Intel provided updates on its newest family of Intel Nervana Neural Network Processors (NNPs) at Intel AI DevCon, the company's inaugural AI developer conference.
The Intel Nervana NNP has an explicit design goal to achieve high compute utilization and support true model parallelism with multichip interconnects.
Intel is building toward the first commercial NNP product offering, the Intel Nervana NNP-L1000 (Spring Crest), in 2019. The company anticipates the Intel Nervana NNP-L1000 to achieve 3-4 times the training performance of its first-generation Lake Crest product. Intel will also support bfloat16, a numerical format being adopted industrywide for neural networks, in the Intel Nervana NNP-L1000. Over time, Intel will be extending bfloat16 support across its AI product lines, including Intel Xeon processors and Intel FPGAs.

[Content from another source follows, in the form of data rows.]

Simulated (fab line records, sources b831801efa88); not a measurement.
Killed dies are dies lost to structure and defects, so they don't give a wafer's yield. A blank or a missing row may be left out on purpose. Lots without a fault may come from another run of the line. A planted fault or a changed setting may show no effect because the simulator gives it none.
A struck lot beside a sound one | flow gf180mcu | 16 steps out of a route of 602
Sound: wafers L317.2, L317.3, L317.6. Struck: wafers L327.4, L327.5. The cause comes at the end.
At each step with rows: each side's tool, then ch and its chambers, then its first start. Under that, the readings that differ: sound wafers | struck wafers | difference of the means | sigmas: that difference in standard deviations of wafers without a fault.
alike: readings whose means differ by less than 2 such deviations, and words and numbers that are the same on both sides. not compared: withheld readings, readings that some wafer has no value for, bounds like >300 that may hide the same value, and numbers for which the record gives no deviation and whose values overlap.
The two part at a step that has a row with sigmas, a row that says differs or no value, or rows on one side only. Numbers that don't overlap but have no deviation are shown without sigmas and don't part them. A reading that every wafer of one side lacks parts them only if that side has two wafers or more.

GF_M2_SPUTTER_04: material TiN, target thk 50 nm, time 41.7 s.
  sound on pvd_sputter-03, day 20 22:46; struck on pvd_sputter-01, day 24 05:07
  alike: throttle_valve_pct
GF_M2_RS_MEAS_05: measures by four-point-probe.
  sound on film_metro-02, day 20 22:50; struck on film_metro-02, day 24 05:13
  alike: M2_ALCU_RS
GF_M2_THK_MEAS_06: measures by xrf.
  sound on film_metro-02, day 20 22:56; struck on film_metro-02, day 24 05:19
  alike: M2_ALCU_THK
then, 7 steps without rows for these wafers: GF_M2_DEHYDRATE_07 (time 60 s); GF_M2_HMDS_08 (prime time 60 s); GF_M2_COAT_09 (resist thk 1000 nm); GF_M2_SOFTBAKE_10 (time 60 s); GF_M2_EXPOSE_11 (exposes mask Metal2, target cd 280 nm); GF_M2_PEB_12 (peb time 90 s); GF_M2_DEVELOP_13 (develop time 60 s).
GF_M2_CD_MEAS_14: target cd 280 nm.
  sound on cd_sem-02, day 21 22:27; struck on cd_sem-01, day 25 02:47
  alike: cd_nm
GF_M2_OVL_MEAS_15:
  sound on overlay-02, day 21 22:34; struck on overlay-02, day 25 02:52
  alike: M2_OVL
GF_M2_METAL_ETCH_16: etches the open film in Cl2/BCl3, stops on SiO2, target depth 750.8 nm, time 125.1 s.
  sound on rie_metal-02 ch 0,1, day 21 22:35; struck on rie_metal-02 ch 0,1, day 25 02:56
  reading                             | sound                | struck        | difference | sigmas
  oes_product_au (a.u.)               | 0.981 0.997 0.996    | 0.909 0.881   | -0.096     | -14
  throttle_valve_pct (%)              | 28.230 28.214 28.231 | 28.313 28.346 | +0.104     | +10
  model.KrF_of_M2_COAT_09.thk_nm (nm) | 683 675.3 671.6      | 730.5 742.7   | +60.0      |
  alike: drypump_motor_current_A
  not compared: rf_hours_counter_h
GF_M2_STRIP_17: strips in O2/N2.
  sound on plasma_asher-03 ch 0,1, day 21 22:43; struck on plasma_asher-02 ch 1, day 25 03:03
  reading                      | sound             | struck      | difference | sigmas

The company showed initial performance benchmarks on Intel's NNP family. These results come from the prototype of the Intel Nervana NNP (Lake Crest) from which the company is gathering feedback from its early partners:
- General Matrix to Matrix Multiplication (GEMM) operations using A(1536, 2048) and B(2048, 1536) matrix sizes have achieved more than 96.4 percent compute utilization on a single chip. This represents around 38 TOP/s of actual (not theoretical) performance on a single chip. Multichip distributed GEMM operations that support model parallel training are realizing nearly linear scaling and 96.2 percent scaling efficiency for A(6144, 2048) and B(2048, 1536) matrix sizes - enabling multiple NNPs to be connected together and freeing from memory constraints of other architectures.
- Intel is measuring 89.4 percent of unidirectional chip-to-chip efficiency of theoretical bandwidth at less than 790ns (nanoseconds) of latency and are excited to apply this to the 2.4Tb/s (terabits per second) of high bandwidth, low-latency interconnects.
All of this is happening within a single chip total power envelope of under 210 watts.